Common misuses / misconceptions:
- **`r = 0` does *not* mean “no relationship”** (it means no *linear* relationship).
- Correlation is **not causation**.
- Pearson r can be **very sensitive to outliers**.


## 2) The hypothesis test (what are we testing?)

Let \(\rho\) be the **population** correlation between random variables \(X\) and \(Y\).

A standard Pearson correlation test (most common form):
- **Null**: \(H_0: \rho = 0\)  (no *linear* association)
- **Alternative**:
  - two-sided: \(H_1: \rho \neq 0\)
  - one-sided: \(H_1: \rho > 0\) or \(H_1: \rho < 0\)

### What does rejecting \(H_0\) mean?
It means your sample provides **evidence of a non-zero linear association**.

It does **not** automatically mean:
- the relationship is strong (effect size can be tiny but “significant” with large `n`)
- the relationship is causal
- the relationship is linear everywhere or stable over time


## 3) Assumptions (and why a permutation test is useful)

The classic parametric Pearson test relies on a model where \((X, Y)\) is **approximately bivariate normal** (or at least well-behaved) so that a t-statistic has a known reference distribution.

A **permutation test** provides an alternative that is often easier to reason about:
- Under the null of **no association**, the pairing between `x` and `y` is arbitrary.
- If we **shuffle** `y` many times and recompute `r`, we get a **null distribution**.
- The p-value is the fraction of shuffles that produce a correlation as extreme as the observed one.

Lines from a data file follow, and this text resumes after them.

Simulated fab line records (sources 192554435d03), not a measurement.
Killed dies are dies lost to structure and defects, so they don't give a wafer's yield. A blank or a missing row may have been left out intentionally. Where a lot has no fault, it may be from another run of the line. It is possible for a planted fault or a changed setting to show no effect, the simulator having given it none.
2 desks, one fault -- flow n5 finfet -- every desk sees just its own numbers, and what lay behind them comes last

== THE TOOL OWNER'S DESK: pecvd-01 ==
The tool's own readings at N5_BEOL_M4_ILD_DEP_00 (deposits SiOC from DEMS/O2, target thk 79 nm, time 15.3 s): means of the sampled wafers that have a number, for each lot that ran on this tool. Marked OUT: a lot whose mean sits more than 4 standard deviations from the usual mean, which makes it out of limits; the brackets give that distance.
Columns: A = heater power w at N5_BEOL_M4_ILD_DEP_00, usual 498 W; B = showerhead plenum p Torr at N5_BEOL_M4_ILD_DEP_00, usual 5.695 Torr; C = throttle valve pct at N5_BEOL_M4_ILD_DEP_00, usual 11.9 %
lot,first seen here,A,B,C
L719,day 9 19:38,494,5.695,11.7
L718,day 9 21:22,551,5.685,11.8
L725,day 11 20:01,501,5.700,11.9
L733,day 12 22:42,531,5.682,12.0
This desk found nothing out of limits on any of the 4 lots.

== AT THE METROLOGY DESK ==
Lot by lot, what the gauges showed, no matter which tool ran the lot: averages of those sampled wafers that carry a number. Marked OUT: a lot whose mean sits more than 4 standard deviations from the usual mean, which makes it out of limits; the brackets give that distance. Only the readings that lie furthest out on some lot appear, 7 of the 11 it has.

This permutation approach is:
- **NumPy-only** and conceptually direct
- valid under **exchangeability** (roughly: the pairs are i.i.d. and shuffling breaks any real association)


In [None]:
import numpy as np
import plotly.express as px
import plotly.graph_objects as go
import os
import plotly.io as pio
from plotly.subplots import make_subplots

pio.templates.default = "plotly_white"
pio.renderers.default = os.environ.get("PLOTLY_RENDERER", "notebook")
np.set_printoptions(precision=4, suppress=True)

rng = np.random.default_rng(42)

# Optional: SciPy for the classic parametric p-value (not required for the NumPy-only permutation test)
try:
    from scipy import stats
except Exception:
    stats = None


In [None]:
def pearson_r(x, y):
    x = np.asarray(x, dtype=float).ravel()
    y = np.asarray(y, dtype=float).ravel()

    if x.shape != y.shape:
        raise ValueError(f"x and y must have the same shape; got {x.shape} vs {y.shape}")
    if x.size < 2:
        raise ValueError("Need at least 2 paired observations")

    x_c = x - x.mean()
    y_c = y - y.mean()

    ssx = float(np.dot(x_c, x_c))
    ssy = float(np.dot(y_c, y_c))
    if ssx == 0.0 or ssy == 0.0:
        raise ValueError("Correlation is undefined when one input is constant")

    return float(np.dot(x_c, y_c) / np.sqrt(ssx * ssy))


def ols_line(x, y):
    x = np.asarray(x, dtype=float).ravel()
    y = np.asarray(y, dtype=float).ravel()

    x_mean = x.mean()
    y_mean = y.mean()

    x_c = x - x_mean
    denom = float(np.dot(x_c, x_c))
    if denom == 0.0:
        raise ValueError("Cannot fit a line when x is constant")

    b = float(np.dot(x_c, y - y_mean) / denom)
    a = float(y_mean - b * x_mean)
    return a, b


def pearson_t_stat(r, n):
    if n < 3:
        raise ValueError("Need n >= 3 for the t statistic")
    r = float(r)
    if abs(r) >= 1.0:
        return np.inf * np.sign(r)
    return r * np.sqrt((n - 2) / (1 - r**2))


def pearson_p_value_parametric(r, n, alternative="two-sided"):
    if stats is None:
        raise RuntimeError("SciPy is not available; use the permutation test below instead")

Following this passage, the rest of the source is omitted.